Photographing Something Before It’s Gone
Updated: Jul 4, 2022
When I shoot large format film, one of the great challenges is being picky with the photos I ultimately expose. Certainly there are benefits to shooting this way, namely that the rate of “keepers” is higher with this format. But there are also drawbacks. One of the biggest is being unable – or perhaps a better word is unwilling – to photograph a scene when I’m unsure if it will work.
In my photography, this has led to some missed opportunities over the years. For example, I have come across beautiful woodland scenes that I intended to photograph, only for them to vanish due to a freak storm before I can dedicate a sheet of film to their capture.

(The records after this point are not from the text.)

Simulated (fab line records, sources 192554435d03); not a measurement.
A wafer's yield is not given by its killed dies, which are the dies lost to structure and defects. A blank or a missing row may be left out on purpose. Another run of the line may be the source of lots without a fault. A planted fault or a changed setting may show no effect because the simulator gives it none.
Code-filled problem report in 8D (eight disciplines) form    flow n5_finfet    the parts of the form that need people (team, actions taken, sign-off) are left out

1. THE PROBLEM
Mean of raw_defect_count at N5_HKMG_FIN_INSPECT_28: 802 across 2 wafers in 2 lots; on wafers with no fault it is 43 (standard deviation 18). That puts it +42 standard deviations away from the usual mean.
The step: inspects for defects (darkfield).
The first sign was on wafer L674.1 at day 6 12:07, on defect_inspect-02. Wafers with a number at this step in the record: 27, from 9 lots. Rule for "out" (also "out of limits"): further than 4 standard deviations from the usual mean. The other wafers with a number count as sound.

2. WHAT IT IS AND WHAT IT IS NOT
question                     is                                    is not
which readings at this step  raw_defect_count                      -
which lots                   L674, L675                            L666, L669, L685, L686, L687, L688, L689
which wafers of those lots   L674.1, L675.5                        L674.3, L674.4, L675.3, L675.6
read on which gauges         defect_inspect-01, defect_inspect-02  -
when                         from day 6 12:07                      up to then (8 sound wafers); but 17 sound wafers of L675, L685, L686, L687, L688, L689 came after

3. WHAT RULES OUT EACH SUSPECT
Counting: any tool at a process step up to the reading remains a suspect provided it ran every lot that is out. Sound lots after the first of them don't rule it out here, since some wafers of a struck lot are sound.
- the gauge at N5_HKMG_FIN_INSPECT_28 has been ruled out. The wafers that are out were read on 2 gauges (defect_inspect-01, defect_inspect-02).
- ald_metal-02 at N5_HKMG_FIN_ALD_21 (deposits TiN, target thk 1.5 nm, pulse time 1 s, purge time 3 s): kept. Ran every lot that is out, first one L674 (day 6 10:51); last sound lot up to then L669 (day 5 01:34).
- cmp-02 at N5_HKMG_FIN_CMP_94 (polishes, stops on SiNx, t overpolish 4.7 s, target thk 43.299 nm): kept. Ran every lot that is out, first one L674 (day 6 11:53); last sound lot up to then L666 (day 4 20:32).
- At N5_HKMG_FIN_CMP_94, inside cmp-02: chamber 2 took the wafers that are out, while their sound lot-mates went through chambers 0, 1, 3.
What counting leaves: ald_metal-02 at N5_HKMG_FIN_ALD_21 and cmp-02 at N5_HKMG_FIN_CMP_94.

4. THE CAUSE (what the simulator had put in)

It’s impossible in an article to highlight all the missed opportunities I’ve experienced as a photographer. Partly, it’s because there have been so many over the years. Partly, too, it’s a lack of evidence (photographs) on my part, since most of these subjects disappeared before I photographed them at all!
In lieu of that, I have chosen to highlight a few photographs I’ve taken which could have been missed opportunities, had I not followed my gut feeling and captured a photo before they were gone. Two of the photograph in this article involve trees which were felled (one naturally and the other by man), which ultimately destroyed the composition. The others involve transitory subjects – one a paint brush, one a deer skull – that were gone shortly after I took their respective photographs.
Back in the glorious year of 2020, my girlfriend and I decided to drive up to my family’s cabin in northern Pennsylvania rather than our usual trip to Acadia (for obvious reasons). It was while walking along the road leading into the property, looking for ferns or other intimate subjects to photograph, when I came across two trees, each leaning quite heavily to opposing sides. The scene was interesting and I felt as though the composition would make for a fine photograph, though I wondered if something was missing. Knowing I had a finite amount of film and no way to restock it at the cabin, I decided against making the photograph.
I don’t recall how many days I allowed to lapse before changing my mind. Even if I remembered, it wouldn’t matter, would it? All that I remember is how terribly I wished for fog to roll in with each passing day. Fog in Pennsylvania is a rarity, it seems, and though it occurs more frequently at the cabin thanks to the lake, this fog has a tendency not to spread very far. Even had it come along, there was no way it would reach these trees, so I had to deal with the scene at hand.